Ensuring Effective Website Conversion Tracking

I’m sure you’re familiar with the phrase “garbage in, garbage out.” It’s the idea that poor quality input will always produce poor quality output. In the digital marketing world, data informs every decision you make, so if you have garbage data… you’ll likely end up with garbage decisions. 

One of the most important data metrics is conversion rate. Conversion rate is the percentage of visits to your site that result in an action – AKA how efficient your site is at converting a visitor. It’s used to determine the success of a website as well as inform business and marketing decisions.

How do you define success for your website? What is the end result you want your users to have?

Too often when I audit a Google Analytics account, there are conversion goals in place that skew reporting to look like a website is converting at a higher rate than it actually is. If you’re not tracking the right goals, your conversion rate is misleading. 

Many people fall into the trap of setting up goals based on the way people interact with the site such as time on page and page visits rather than true KPIs for your business such as a form submission or purchase. So let me outline what we should consider a conversion goal vs. a behavior goal. 

Conversion Goals:

  1. Demo requests
  2. Contact form submissions
  3. White paper downloads
  4. Phone calls
  5. Purchases

Behavior Goals:

  1. Session duration > x seconds
  2. Visits to a general page
  3. Pages per session > x pages

I want to clarify something here – I’m not saying that behavior goals are useless metrics that should be ignored. I’m saying that these are misleading to track as conversion goals

How long a person stays on the site or visits a specific high-value page is absolutely important for monitoring site performance, but there are better ways to find that information (using segments) and they’re just not conversions. They’re not purchasing customers or tangible leads you can follow up with. The conversion goals you set up should be true website conversions, not website behavior. 

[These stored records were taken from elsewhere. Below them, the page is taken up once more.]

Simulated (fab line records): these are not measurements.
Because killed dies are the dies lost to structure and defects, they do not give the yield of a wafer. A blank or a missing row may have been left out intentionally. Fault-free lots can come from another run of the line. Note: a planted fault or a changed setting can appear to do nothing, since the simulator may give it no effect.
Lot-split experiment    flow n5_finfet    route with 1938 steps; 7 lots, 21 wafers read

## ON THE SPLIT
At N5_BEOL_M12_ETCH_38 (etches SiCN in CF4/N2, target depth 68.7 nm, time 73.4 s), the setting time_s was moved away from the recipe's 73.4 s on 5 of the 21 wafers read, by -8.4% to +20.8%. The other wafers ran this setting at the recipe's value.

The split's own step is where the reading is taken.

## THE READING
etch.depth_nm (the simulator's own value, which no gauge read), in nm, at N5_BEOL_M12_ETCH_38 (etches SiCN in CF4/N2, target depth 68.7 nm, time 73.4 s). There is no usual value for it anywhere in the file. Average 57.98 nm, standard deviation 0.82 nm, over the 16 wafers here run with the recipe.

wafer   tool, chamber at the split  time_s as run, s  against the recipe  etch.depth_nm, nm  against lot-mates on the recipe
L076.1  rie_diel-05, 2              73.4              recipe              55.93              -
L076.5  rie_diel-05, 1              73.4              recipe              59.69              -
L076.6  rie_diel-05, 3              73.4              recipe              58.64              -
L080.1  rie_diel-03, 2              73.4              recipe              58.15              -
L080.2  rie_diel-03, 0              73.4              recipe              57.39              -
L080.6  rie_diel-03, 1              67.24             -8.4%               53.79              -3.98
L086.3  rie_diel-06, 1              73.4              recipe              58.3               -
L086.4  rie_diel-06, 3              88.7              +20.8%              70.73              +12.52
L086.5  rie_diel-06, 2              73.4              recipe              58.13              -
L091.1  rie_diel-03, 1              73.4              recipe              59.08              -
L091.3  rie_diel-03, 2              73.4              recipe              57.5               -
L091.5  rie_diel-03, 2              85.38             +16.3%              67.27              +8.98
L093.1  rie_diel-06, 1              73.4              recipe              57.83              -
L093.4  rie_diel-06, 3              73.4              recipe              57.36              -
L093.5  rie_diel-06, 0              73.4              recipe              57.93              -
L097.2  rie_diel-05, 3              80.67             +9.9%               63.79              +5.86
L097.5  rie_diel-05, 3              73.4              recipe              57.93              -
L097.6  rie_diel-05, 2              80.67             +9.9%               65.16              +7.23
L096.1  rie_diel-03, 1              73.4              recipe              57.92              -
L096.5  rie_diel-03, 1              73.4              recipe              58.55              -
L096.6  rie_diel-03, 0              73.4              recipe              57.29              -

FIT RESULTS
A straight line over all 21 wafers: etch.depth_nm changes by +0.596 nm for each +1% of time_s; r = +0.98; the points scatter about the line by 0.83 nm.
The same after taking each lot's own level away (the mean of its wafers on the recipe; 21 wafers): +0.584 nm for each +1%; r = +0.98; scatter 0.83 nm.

Here’s why: your reports are going to tell you that your website has a 40% conversion rate, rather than the reality that your website actually has a 0.4% conversion rate for driving actionable leads/customers. Kraig’s already warned us the impact a 1-degree mistake can make, so make sure you’re tracking your key objectives from the start, giving you clean data and a clear picture of your website’s performance. When you track what drives true value for your company, you can optimize for what truly works.